While moving to San Francisco allowed me to attend Lowell, the main reason my family moved was to be closer to and to help our grandparents. Growing up in Pacifica, the only things I knew about Lowell were that my dad and aunt had gone to school here and that it had a high academic and athletic reputation. Initially, when I applied, I wasn’t too concerned about whether I got in or not. If I didn’t get into Lowell, I planned to attend Terra Nova in Pacifica, the school I’d planned to go to with all my friends. I was surprised but excited when I was accepted to Lowell, and I chose it, thinking that although I’d have to leave my friends behind in Pacifica, it was only a highway away. We’d have so much time together – right? 

Although I’d have to leave my friends behind in Pacifica, it was only a highway away.

Because Pacifica is only 20 minutes away from San Francisco, I never realized how different the two cities are. Moving out of a house into an apartment felt restricting and cramped, especially during the initial lockdown. Not being able to go out and explore the city, our apartment was the only part of San Francisco I was familiar with. Finally realizing their differences felt like a smack in the face. With Pacifica being so small and tight-knit, you couldn’t take a five-minute trip to Safeway without bumping into somebody you knew. We all knew the town, too: you could use a vague landmark like “the back of the valley” and still be able to find it. Being in San Francisco led to new experiences. I’d never had to take the bus, let alone by myself. Not being used to public transportation, I missed my stop the first time I took the bus home from school, feeling like a loser as I checked Google Maps and realized that I had ended up ten blocks away from my destination. Walking around in my own Richmond neighborhood, the only person I could recognize was the mail lady. I felt like an outsider on my own block. I didn’t know any of my neighbors, only learning the name of my next-door neighbor after our basketball flew into his flowers one too many times.

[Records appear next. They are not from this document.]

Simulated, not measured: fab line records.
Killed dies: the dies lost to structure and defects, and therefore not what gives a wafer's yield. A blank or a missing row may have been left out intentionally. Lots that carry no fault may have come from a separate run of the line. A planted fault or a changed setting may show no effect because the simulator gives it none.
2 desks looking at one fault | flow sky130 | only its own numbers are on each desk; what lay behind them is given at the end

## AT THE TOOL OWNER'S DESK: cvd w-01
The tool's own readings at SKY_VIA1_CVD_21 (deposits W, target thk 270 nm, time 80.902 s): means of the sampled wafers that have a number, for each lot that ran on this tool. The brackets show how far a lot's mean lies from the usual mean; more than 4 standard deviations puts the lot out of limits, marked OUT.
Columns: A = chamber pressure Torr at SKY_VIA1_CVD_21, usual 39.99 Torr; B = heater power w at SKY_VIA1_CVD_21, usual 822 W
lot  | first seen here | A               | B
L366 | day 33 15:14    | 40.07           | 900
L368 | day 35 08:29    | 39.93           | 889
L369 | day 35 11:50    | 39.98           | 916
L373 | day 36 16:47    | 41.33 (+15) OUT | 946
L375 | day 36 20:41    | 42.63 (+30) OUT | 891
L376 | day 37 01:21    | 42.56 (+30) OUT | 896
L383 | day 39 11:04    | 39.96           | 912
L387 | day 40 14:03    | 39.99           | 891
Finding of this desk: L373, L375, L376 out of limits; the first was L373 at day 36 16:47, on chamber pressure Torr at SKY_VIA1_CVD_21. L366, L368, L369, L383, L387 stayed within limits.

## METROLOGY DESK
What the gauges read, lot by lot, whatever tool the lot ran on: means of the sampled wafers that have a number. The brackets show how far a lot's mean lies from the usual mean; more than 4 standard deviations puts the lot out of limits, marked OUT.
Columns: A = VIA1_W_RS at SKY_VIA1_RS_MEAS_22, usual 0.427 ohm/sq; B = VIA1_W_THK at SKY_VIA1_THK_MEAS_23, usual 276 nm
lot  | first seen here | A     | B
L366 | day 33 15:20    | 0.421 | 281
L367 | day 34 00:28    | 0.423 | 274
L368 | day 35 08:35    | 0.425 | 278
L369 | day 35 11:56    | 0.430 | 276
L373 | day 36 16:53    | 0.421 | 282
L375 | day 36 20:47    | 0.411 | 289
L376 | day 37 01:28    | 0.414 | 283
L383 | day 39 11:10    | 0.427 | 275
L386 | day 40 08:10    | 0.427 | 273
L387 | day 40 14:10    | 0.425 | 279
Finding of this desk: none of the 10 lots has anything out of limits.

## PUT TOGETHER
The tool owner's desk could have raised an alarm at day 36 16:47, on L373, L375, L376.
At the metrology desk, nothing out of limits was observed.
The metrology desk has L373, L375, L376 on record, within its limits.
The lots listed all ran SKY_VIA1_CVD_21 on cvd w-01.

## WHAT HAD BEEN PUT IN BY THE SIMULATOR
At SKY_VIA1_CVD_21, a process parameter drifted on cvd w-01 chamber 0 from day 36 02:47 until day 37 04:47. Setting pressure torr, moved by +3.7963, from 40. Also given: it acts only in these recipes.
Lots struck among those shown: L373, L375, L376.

Growing up in Pacifica, I felt safe and secure. I had been a part of the community for my whole life, and meeting new people was easy because I already had close friends to lean on. However, finally getting to Lowell in person, that social safety net was gone. The few people I did know at Lowell already had established friend groups — I felt like I had been locked out of a room, pressing my ear against a door and trying in vain to catch glimmers of conversation on the other side. I knew that I wouldn’t have my old core of friends to lean on, but as I walked in the halls alone, not recognizing anyone, I realized I didn’t really know anybody at all. Going through elementary and middle school with the same people for so long allowed me to express my authentic thoughts without worrying about making bad first impressions. But at Lowell I found myself silent, not knowing how to introduce or assert myself. To avoid any awkward interactions, I walked around campus in a rush and left school the moment the bell rang.  Surrounded by kids who had all attended middle schools in SF, I felt disconnected, waiting for any invitation to be included. 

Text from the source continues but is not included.